But it's not too difficult to connect the two to a good degree, and it might formalize a sense to move back to chance in your sense: If Q are the rationals and X resp. S denote the event space resp. sigma algebra, then any sequence s:N->X can be transformed to the sequence avg_s:N->(S->Q) defined as
(avg_s)_n := A \mapsto | {k<=n | s_k in A} | / n
In words, the n'th element of avg_s is a map out of the algebra that counts how often the given s already ended up in A.
Now given a probability P, the subset of sequences
{s:N->X | lim_{n\to\infty} avg_s = P}
exactly holds the possible sequences of events such that in the long run they behave as sample sequences in X using P.
I think Mises approach amounted to find axioms for the set of "random sequences w.r.t. some probability". To be contrasted with the measure theoretic maps into [0, 1]. There's a historical account by Lambalgen from 96, which argues why this eventually didn't catch on.

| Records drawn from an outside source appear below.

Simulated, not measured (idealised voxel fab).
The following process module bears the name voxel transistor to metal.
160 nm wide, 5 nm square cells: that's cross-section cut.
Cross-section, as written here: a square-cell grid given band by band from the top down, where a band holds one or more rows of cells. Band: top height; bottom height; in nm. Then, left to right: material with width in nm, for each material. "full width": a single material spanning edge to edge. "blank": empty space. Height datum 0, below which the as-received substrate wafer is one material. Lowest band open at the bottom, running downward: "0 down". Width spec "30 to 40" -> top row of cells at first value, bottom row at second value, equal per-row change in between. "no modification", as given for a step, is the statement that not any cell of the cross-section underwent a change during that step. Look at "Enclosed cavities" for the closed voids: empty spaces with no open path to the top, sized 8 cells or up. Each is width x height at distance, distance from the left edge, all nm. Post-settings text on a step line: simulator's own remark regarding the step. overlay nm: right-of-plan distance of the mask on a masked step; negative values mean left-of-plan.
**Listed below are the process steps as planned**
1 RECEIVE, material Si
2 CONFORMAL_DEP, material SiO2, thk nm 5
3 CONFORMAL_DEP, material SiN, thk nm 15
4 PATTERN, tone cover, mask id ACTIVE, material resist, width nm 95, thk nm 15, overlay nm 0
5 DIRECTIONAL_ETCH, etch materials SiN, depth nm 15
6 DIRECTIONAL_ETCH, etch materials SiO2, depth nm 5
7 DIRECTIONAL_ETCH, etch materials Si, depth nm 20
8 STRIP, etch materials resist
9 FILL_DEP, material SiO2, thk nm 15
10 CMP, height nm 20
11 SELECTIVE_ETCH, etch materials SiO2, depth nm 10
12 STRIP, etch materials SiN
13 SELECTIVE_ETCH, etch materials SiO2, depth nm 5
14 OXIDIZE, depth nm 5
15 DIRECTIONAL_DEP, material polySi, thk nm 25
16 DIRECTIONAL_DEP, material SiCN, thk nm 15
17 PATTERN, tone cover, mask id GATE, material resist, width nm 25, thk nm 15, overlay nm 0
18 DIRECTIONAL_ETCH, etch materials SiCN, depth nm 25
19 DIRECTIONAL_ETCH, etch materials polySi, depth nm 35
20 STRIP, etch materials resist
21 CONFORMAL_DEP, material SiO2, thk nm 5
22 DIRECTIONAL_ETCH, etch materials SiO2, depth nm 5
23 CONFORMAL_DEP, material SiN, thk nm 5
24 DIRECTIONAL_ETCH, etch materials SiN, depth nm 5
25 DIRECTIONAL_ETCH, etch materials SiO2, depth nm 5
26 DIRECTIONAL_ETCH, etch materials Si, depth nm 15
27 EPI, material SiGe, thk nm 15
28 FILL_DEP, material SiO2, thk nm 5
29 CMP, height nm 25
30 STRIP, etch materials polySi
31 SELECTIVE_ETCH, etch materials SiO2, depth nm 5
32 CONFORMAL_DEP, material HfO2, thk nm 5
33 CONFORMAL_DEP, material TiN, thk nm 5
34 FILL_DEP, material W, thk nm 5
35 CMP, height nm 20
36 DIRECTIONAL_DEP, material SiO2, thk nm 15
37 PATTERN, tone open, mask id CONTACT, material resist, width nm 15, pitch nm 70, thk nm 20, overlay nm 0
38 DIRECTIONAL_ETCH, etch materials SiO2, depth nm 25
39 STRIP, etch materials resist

Now the question in your title is something I ask myself far too often. I'd like to read up more on credence and the theories there. I think Standford Encyclopedia has an overview over math papers in that direction also. Now when I hear the word probability, my mind usually goes to the more common probability concept. A pet peeve of mine is to delineate "Bayes's theorem", which e.g. might pop out of combinatorical and also measure theoretic approaches, from "Bayes' Rule", which I take to mean what Bayesianist's always use, whether or not they work with a frequentist or Kolmogorov-axiomized framework. Humanity is likely not at its wits end, when it comes to chance.
I don't know to what extent we can justify the notion of Kolmogorov probability for one-time events and such, even if, but that theory always struck me as annoyingly costly in terms of the overhead to set it up. When I'm old and have the time, I should try invest the time and carve out what the point is (in terms of probability theory concepts) where you really need general powersets (as opposed to e.g. working with classes).
If you look at the Reverse Mathematics Wikipedia page, for example, it's always shocking to me how little you really need to prove most theorems.

PS I think one of the last videos didn't start with "Hey it's Nathan." I was perplexed!